The toughest application deadline, the most difficult personal essay, the trickiest SAT paper pales into insignificance beside the hardest and most mind-numbingly boring part of admission to the American college experience. The joys of US bureaucracy and the caring immigration system await you.

If you are one of those fortunate people blessed with an American parent, passport or green card, stop reading now and count your lucky stars. The rest of you must read on and learn how to deal with the constantly changing visa system, the interminable waits at airports, and the work restrictions that will dog your next four years.

Note: At time of writing, the situation for international students is in flux due to newly-elected President Trump's unclear policy on immigration. Keep an eye on this website and that of the US State Department (and, of course, the news).

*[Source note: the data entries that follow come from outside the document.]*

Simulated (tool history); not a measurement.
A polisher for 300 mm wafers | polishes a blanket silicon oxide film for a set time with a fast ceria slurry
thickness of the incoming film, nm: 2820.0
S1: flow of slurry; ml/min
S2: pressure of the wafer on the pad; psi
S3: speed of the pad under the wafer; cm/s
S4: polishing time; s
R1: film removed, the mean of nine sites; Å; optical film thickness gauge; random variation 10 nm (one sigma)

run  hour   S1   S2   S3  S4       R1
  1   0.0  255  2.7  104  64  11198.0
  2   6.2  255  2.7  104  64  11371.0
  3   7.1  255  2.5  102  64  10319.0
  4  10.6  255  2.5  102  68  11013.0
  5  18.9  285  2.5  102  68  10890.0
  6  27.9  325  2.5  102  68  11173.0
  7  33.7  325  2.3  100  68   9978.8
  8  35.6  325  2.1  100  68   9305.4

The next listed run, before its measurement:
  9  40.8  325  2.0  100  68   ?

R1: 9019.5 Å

International student status

Things became much more difficult for international students after 9/11. Because some of the terrorists involved entered the United States on student visas, there has since been a clampdown on everyone traveling on one. 

While Brits have traditionally been, for the most part, immune from the hostility of immigration officials, the word among international offices is that recent developments have had a dampening effect on the number of international applicants from areas such as the Middle and Far East. Which means fingerprinting and mug shots have become regulation for anyone travelling into the States on a student visa. 

As background, the clampdown on student visas coincided with the arrival of the SEVIS (Student and Exchange Visitor Information Service) tracking system, which is intended to ensure people enrolled in a university are actually attending that university. In order for the university to issue you the I–20, they will have to enter you in SEVIS so the authorities can monitor you and ensure you are adhering to the conditions of your student visa. Big surprise: SEVIS (at the very least) allows the American government to have access to personal information about you at all times. 

Also no surprise: there is a charge for this. (For up–to–date cost, check the US Embassy website.) However, some universities have offered to refund this charge to encourage international students, so check and see if your prospective college is one of them. 

Help is at hand

Of course, things are not as bad as they seem. Almost all the big American universities have an International Student Office set up specifically to help you with these problems. These offices have people on call 24 hours a day and are used to crises of all kinds.

When you are accepted to the college, they will send you the paperwork (called Form I-20) necessary to apply for a student visa. The visa must then be obtained from the American Embassy in London. Nowadays, there is a compulsory interview for all applicants for student visas. 

Start to fill out the visa application as soon as your university issues the Form I-20 – and then schedule the embassy interview. The average visa processing time following a successful interview is 5 days, but the wait for the interview can be long, so long that the State Department has helpfully added a constantly updating page giving current wait times. Get used to waiting – this glacial movement by the US bureaucracy is an experience that will change little over your next four years. 

The visa you finally receive will consist of a page in your passport but must be accompanied by the I-20 form. Your name and the most updated version of this form will be registered on all immigration computers.

Remember: when you head off to uni, you must NOT leave your I-20 behind – it is vital for gaining admittance to the country. It is also important you get it authorized at the beginning of your university career by the International Office at your uni and then signed each year thereafter.

Above all, you should know that these rules continue to change, so for up-to-date information, we repeat: check the US embassy (https://uk.usembassy.gov/visas/study-exchange/student/) and/or the US State Department (http://travel.state.gov).

In summary…

Although it may not be much more prohibitive than in the past for UK students to obtain a student visa, the process is more intricate and more expensive. However, if you are a genuine student and can provide the information requested, you should not experience too much difficulty.

Any student wishing to pursue academic studies in the USA will require a student (F-1) visa in their passport, accompanied by a Form I-20 (Certificate of Eligibility for Non–immigrant Student Status for Academic and Language Students). 

The university that has accepted you will issue a Form I–20 to you; the student visa application form is available from the US embassy website.  Once you have the I–20 from the university and have completed the application, you should contact the US embassy or consulate and book an interview (you can theoretically do this on line, but you already know what we think of their site).

Take the I-20 form and the visa application materials with you to the interview.